Let it never be said that EA purposefully makes bad games – it’s just that they’re so wealthy and successful that the concerns of the “little people” (a.k.a the average gamer) seem petty to them, so quality isn’t always prioritized. Luckily, that may not be a concern with this year’s instalment of Tiger Woods PGA Tour, which is promising certain new features worthy of attention:
Back in Time… – Players get to experience golf throughout the ages, from its origins in the late 19th century (that’s the 1800s to you, America) to today. This has two key effects: gamers will get to see the evolution of golf’s mechanics and tactics as represented by “true-to-life ball physics”, and they’ll be able to encounter several recreated “retro” golf clubs like the Mashies and Brassies.
Nice and Polished – The players now get to experience PGA Tour with the authenticity of a proper broadcast, complete with round-based statistics, situational data, scores and a visual presentation reminiscent of television. With over 3,300 camera shots and angles, PGA Tour 14 seeks to capture every perspective on an individual game. Plus, the game will feature tournament-friendly leaderboards that will “shift alongside its real-life majors”.
Variety is Key – PGA Tour 14 claims to have twenty-four distinct golfer swing styles available to players, allowing them to go wild with customization. Be it power versus control, trajectory or handedness, the game will provide players the tools to tailor their career mode golfer, with each pro golfer having their own “authentic swing style”.
Hit It – Players will gain access to a new and improved Strike Meter, allowing for more consistency when hitting the ball with a well-executed stroke. The Meter features a left-to-right movement as a way of simulating real-life scenarios, like side hill lies, to increase the game’s authenticity.
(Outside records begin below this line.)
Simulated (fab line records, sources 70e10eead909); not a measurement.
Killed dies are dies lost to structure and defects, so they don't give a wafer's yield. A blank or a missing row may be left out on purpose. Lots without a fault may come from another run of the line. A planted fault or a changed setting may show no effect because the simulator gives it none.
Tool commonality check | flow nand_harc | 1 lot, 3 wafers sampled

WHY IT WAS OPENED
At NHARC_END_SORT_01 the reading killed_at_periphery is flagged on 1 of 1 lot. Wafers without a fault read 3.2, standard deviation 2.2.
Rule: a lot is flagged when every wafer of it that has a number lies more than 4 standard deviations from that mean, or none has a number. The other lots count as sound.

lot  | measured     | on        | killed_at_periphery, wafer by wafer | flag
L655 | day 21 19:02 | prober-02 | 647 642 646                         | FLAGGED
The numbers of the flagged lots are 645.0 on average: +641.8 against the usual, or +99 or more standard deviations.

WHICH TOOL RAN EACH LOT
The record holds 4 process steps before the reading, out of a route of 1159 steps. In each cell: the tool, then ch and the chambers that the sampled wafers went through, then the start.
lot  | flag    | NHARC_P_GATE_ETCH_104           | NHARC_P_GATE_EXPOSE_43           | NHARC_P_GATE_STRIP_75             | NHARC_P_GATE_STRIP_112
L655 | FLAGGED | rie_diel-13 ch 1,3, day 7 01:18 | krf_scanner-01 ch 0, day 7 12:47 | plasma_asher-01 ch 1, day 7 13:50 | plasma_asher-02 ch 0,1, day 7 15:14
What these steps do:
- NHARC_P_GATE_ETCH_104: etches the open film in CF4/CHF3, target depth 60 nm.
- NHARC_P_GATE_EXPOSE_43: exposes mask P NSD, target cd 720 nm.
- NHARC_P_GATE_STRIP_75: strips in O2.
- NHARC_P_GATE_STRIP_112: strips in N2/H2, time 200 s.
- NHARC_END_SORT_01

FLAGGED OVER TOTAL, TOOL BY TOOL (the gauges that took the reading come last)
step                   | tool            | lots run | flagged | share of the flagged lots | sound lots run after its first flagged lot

Ramp Up the Curve – Players can now enjoy a fifth difficulty setting called Simulation difficulty. This setting, designed for hardcore gamers seeking a more true-to-life pro-golf experience, turns off all aids in the game, like the swing meter, the green grid, and zoom to aim. The mode also allows players to use a new shot shaping feature to creatively manoeuvre the ball, as pros would do.
As it happens, these new features may be the key to securing PGA Tour‘s continued success. We’ll just have to wait and see as it approaches its March 26th release date for Xbox 360 and PlayStation 3.